Formula 1 rivals Mercedes and Ferrari agree that the sport should think hard before waving goodbye to the German market.
Although Audi is entering F1 in 2026, with Porsche looking to follow suit, there is no longer a German GP and quadruple world champion Sebastian Vettel is retiring.
Mercedes aside, it leaves Mick Schumacher as potentially the last German presence on the grid next year – but he looks in doubt of securing a race seat.
“It’s crazy to think about,” Red Bull team boss Christian Horner told Bild newspaper when contemplating Germany’s demise in Formula 1.
“After all those years with Michael Schumacher and Sebastian Vettel, it would be very unusual.
“Germany is an important market for us and Max Verstappen shows what enthusiasm a driver can generate in a country. It’s certainly comparable to Schumacher in Germany.”
Mercedes boss Toto Wolff, meanwhile, this week denied that he would be personally asking his friends at Mercedes-powered Williams to rescue Mick Schumacher’s career.

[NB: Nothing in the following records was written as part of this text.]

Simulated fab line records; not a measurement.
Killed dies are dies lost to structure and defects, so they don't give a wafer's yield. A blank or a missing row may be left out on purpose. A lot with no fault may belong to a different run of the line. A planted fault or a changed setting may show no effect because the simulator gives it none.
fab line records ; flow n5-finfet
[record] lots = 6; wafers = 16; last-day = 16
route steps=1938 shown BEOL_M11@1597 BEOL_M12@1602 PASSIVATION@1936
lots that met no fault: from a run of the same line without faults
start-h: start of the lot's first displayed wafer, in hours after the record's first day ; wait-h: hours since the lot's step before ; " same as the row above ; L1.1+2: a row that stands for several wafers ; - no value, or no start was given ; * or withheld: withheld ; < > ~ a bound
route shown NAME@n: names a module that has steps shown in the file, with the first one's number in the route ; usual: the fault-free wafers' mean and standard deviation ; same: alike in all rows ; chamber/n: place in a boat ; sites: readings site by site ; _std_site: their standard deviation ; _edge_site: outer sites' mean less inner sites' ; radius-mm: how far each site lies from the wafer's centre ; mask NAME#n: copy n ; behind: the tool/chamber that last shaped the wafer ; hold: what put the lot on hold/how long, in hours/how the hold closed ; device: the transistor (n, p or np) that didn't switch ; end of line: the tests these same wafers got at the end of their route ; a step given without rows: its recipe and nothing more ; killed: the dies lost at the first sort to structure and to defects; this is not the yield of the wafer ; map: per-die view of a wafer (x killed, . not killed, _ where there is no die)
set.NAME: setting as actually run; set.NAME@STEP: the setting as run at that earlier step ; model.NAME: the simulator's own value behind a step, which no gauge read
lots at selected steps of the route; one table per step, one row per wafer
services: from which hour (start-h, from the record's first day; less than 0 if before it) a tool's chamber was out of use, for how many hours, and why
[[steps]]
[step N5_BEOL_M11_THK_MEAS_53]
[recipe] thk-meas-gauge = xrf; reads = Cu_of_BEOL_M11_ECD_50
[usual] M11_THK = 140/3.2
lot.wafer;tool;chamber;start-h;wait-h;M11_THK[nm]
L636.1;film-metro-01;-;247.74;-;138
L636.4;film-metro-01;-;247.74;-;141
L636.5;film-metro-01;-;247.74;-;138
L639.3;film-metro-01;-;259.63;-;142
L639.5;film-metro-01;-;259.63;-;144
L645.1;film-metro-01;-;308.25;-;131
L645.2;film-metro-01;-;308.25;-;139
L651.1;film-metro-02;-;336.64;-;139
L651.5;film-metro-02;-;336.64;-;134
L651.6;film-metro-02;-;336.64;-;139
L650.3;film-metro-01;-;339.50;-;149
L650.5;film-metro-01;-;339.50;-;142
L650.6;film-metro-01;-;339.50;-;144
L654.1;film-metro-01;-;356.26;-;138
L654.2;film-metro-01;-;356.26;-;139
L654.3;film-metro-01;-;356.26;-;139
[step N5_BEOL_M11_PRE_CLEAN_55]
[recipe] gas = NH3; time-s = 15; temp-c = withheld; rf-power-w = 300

But he does admit: “We need a German driver and I would also like a race in Germany. We absolutely have to find a solution for that.
“Germany is an important market that must be preserved.”
Wolff insists that Schumacher, the 23-year-old Haas driver, deserves to keep his seat for 2023.
“He has a great personality and is talented and fast,” he said. “He just needs more time.”